Central Alberta ghost town has plenty of attractions for backroad travel enthusiasts

ROWLEY — When a group of local men from Rowley staged their now legendary Break and Enter Party in the mid-1970s at the boarded up saloon, they had no idea their seemingly booze-filled reckless caper would trigger a remarkable journey of perseverance that would last almost half a century, and even beyond.

Their Central Alberta town, Rowley, was dying back then. Fifty years earlier, it was a proud pioneer community of up to 500 souls who had settled there on the promise of future prosperity.

It was not to be.

Due to the stock market crash of 1929, the subsequent Great Depression, the wrath of Mother Nature, the arrival of modern transportation vehicles and infrastructure, as well as the lure of urban life, Rowley was no longer a locale for future dreams. With its population dwindling down to a few dozens diehards, the town was doomed.

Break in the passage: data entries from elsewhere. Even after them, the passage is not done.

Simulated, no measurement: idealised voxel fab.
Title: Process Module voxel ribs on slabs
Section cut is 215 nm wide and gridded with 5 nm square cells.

That is until the boys, slightly drunk and disorderly, hatched a plan. Rowley could become a sacred relic of the past, where folks would certainly come to get a glimpse of days gone by.

And so it is in 2020.

Rowley is a place where thousands of visitors come from all parts of Alberta, Canada and beyond to get a glimpse of a much simpler time, when country grain elevators symbolized a town’s prosperity and the train station was the ultimate meeting place.

And yes, folks also come just to tell folks back home that they too had beer and pizza at the legendary Sam’s Saloon.